10.    Common Stock Warrants

Common Stock Warrants Outstanding and Exercisable

The following warrants to purchase shares of the Company’s common stock were outstanding and exercisable:

 

Number of Shares
Outstanding and Exercisable

           

Common stock warrant
issued in connection with:

 

December 31,
2020

 

December 31,
2021

 

Issue Date

 

Exercise 
Price

 

Expiration 
Date

Equity-classified

             

 

     

2015 convertible note

 

200,000

 

200,000

 

May 4, 2015

 

$

0.01

 

May 4, 2025

Series A financing

 

900,000

 

900,000

 

July 6, 2015

 

$

0.01

 

July 6, 2025

Term Loan Agreement Initial Warrant

 

152,926

 

152,926

 

March 8, 2019

 

$

0.28

 

March 8, 2029

Term Loan Agreement Subsequent Warrant

 

183,510

 

183,510

 

December 16, 2019

 

$

0.28

 

March 8, 2029

Total equity-classified

 

1,436,436

 

1,436,436

     

 

     
               

 

     

Liability-classified

             

 

     

2020 Convertible
Notes(1)

 

1,309,695

 

1,309,695

 

July 22, 2020

 

$

0.01

 

July 22, 2030

2021 Convertible
Notes(1)

 

 

3,044,223

 

May 25, 2021

 

$

0.01

 

May 25, 2031

Total liability-classified

 

1,309,695

 

4,353,918

     

 

     

Total warrants

 

2,746,131

 

5,790,354

     

 

     

____________

(1)     At December 31, 2020 and 2021, the number of shares exercisable under the warrants issued in connection with the 2020 and 2021 Convertible Notes was subject to adjustment pending certain contingent events; however, the number of shares exercisable and the related valuations have been performed assuming that the number of shares exercisable is 50% of the Excess Amount (as defined below) funded by the holder for the 2020 warrants (150% of the Excess Amount for the 2021 warrants) divided by $1.141.

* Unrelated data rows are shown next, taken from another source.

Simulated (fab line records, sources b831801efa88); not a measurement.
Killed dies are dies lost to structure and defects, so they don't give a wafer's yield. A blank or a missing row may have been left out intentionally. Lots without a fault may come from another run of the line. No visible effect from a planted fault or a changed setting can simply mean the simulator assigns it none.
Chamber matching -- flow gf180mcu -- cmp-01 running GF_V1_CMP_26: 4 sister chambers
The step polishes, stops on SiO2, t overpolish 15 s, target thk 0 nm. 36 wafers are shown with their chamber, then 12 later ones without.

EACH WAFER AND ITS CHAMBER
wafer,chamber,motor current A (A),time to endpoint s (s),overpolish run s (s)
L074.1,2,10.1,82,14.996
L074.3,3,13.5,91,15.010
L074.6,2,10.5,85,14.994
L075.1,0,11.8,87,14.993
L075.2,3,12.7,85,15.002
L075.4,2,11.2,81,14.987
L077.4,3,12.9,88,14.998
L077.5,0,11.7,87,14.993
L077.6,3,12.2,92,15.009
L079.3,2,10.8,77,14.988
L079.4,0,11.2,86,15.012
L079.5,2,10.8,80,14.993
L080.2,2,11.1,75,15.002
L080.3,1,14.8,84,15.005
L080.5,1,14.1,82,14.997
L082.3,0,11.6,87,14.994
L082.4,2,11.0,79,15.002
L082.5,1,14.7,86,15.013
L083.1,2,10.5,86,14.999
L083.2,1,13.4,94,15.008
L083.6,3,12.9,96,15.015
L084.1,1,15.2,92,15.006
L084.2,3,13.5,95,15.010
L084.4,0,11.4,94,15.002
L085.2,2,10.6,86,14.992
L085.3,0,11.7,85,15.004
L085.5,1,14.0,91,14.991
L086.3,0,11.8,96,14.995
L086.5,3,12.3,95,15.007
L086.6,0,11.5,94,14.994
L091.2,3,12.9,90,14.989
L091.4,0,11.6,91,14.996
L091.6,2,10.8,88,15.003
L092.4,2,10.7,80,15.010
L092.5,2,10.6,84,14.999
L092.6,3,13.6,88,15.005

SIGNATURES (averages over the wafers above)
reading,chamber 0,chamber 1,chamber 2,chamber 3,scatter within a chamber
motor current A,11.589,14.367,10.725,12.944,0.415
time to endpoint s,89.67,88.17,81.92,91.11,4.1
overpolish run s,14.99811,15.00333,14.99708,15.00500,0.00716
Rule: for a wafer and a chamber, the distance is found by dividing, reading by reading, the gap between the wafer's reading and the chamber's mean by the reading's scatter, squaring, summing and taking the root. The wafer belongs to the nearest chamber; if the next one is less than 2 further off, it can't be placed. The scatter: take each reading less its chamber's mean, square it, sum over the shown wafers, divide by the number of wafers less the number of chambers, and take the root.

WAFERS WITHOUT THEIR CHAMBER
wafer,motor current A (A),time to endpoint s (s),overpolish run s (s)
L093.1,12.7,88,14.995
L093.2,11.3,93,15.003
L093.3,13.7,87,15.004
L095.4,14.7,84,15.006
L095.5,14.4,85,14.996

Warrants Issued in Connection with Term Loan Agreement

In connection with the execution of the Term Loan Agreement (see Note 8 — Term Loan Agreement) the Company issued two warrants to purchase shares of the Company’s common stock. The warrants met the criteria for equity classification.

Upon execution of the Term Loan Agreement, a warrant (“Initial Warrant”) was recorded as a debt issuance cost with a corresponding increase in additional paid-in capital as the Term Loan Agreement remained undrawn. The Company estimated the fair value of the Initial Warrant at $35,000, which was amortized through January 31, 2020, the period that the Company could draw down on the Term Loan Agreement facility.

In December 2019, upon the Company drawing $6.0 million in cash, an additional warrant for 183,510 shares was issued to the lender. The Company estimated the fair value of this warrant to be $52,000, which was also recorded as a debt discount.

The warrants were valued using the Black-Scholes option pricing model based on the following assumptions.

Expected term (years)

 

9.19 – 10

Expected volatility

 

78.2% – 81.2%

Risk-free interest rate

 

1.9% – 2.6%

Dividend yield

 

%

Warrants Issued in Connection with 2020 Convertible Notes

In July 2020, certain investors that participated in the 2020 Convertible Notes issuance, in excess of a predetermined principal amount (“Excess Amount”), were issued warrants to purchase shares of the Company’s common stock (“2020 Warrants”).

The 2020 Warrants are fully exercisable as of issuance and remain exercisable for a 10-year term and at $0.01 per share. The number of shares exercisable under the warrants is variable, equal to an amount determined by dividing 50% of the Excess Amount funded by the holder resulting in the lower of a) the lowest per share price of the securities issued in a Qualified Financing as defined in the 2020 Convertible Notes agreement or b) $1.141. Due to the variable number of shares exercisable under these warrants, with no limit to the number of shares exercisable under each warrant, these instruments were determined to be liability classified. Please refer to Note 3 — Fair Value Measurement for fair value assumptions upon measurement.

There was no change recorded in the fair value of the warrants from their date of initial measurement in July 2020 to December 31, 2020. During the year ended December 31, 2021, the Company recorded a fair value change of $0.3 million for the warrants.

Warrants Issued in Connection with 2021 Convertible Notes

Certain investors that participated in the 2021 Convertible Notes issuance in excess of a predetermined principal amount (“Excess Amount”), were issued warrants to purchase shares of the Company’s common stock. The warrants are fully exercisable as of issuance and remain exercisable for a 10-year term at an exercise price of $0.01 per share. The number of shares of common stock for which a warrant is exercisable under the warrants is variable, equal to an amount determined by dividing 150% of the Excess Amount funded by the holder by the lower of a) the lowest per share price of the securities issued in a Qualified Financing as defined in the 2021 Convertible Notes agreement or b) $1.141. Due to the variable number of shares exercisable under these warrants, with no limit to the number of shares exercisable under each warrant, these instruments were determined to be liability classified. During the year ended December 31, 2021, the Company recorded a fair value change of $0.6 million for the warrants.